In 1927, Georges Lemaitre used Einstein’s equations without the cosmological constant, and proposed an expanding model of the universe. He was supported in this by observed redshifts in nebulae that implied that they were moving away from us. Two years after him, Edwin Hubble provided a comprehensive observational foundation for Lemaitre’s theory. Hubble found that the universe was expanding at increasing velocities in all directions- what physicists call inflation. Then, another two years after that, in 1931, Georges Lemaitre proposed that the expansion had a logical origin point, and that the universe began with an explosion of the primeval atom.

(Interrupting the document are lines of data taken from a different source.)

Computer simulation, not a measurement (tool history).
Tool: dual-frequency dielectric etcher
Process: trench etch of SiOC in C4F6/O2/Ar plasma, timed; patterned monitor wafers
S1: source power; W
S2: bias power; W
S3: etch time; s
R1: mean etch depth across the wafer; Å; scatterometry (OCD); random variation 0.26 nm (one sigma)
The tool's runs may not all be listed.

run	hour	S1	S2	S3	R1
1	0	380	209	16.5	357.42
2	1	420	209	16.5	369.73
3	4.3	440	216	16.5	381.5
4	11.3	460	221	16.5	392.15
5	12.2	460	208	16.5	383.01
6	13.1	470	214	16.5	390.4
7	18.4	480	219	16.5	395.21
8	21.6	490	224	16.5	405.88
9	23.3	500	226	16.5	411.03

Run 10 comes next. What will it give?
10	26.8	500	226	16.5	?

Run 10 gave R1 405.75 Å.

The Big Bang model was backed by consistent observational data, and it made the prediction that we would be able to detect remnants of the original explosion. Lemaitre himself took cosmic rays as that remnant, though we now know that cosmic rays originate within a galaxy. Later, shortly before Lemaitre’s death, we discovered the cosmic microwave background radiation- the remnant of our early universe. We thus know how our universe originated, and the Big Bang model is theoretically falsifiable. For example, if we were to find nebulae that were blueshifted, or moving closer to us, that would refute the Big Bang model. Physics does not stop at the Big Bang. It asks both what existed before it, and what it will lead to. But while such answers explain how the universe arose, they are less clear on the why. The why is better addressed by parallel universes, multiverses and multiple dimensions.

To begin with, it must be realised that our universe is infinite, in all directions. This means that there are regions of space that we currently cannot observe. But one day the light from them will reach us and they will come into the sphere of our observable universe. This is happening even now. The infinity of space increases every moment. The natural processes of objective reality apply universally across this space, but culture could create completely different consensual realities. In infinite space, our own solar system could exist an infinite amount of times. This includes our earth, and us. We need no higher physics to predict that the infinite space of our own universe is enough for infinite versions of ourselves!

Second, there exist regions of space that we can neither currently nor ever observe. This is so because the space between these regions and us is forever expanding at a rate faster than the speed of light, through ongoing inflation. Since light from these regions can never reach us, and we will never observe them, it is safe to call them alternate or parallel universes. Physicists have learnt that even the processes of objective reality can be different in these regions. The common example given is that of water. There are three different equations for water- each representing its liquid, gaseous and solid states. These states can be called water’s effective states. Different regions of space forever separated from each other are like different effective states, various manifestations of the same fundamentals. The forces of gravity, electromagnetism and quantum mechanics could have differently tuned settings in each universe.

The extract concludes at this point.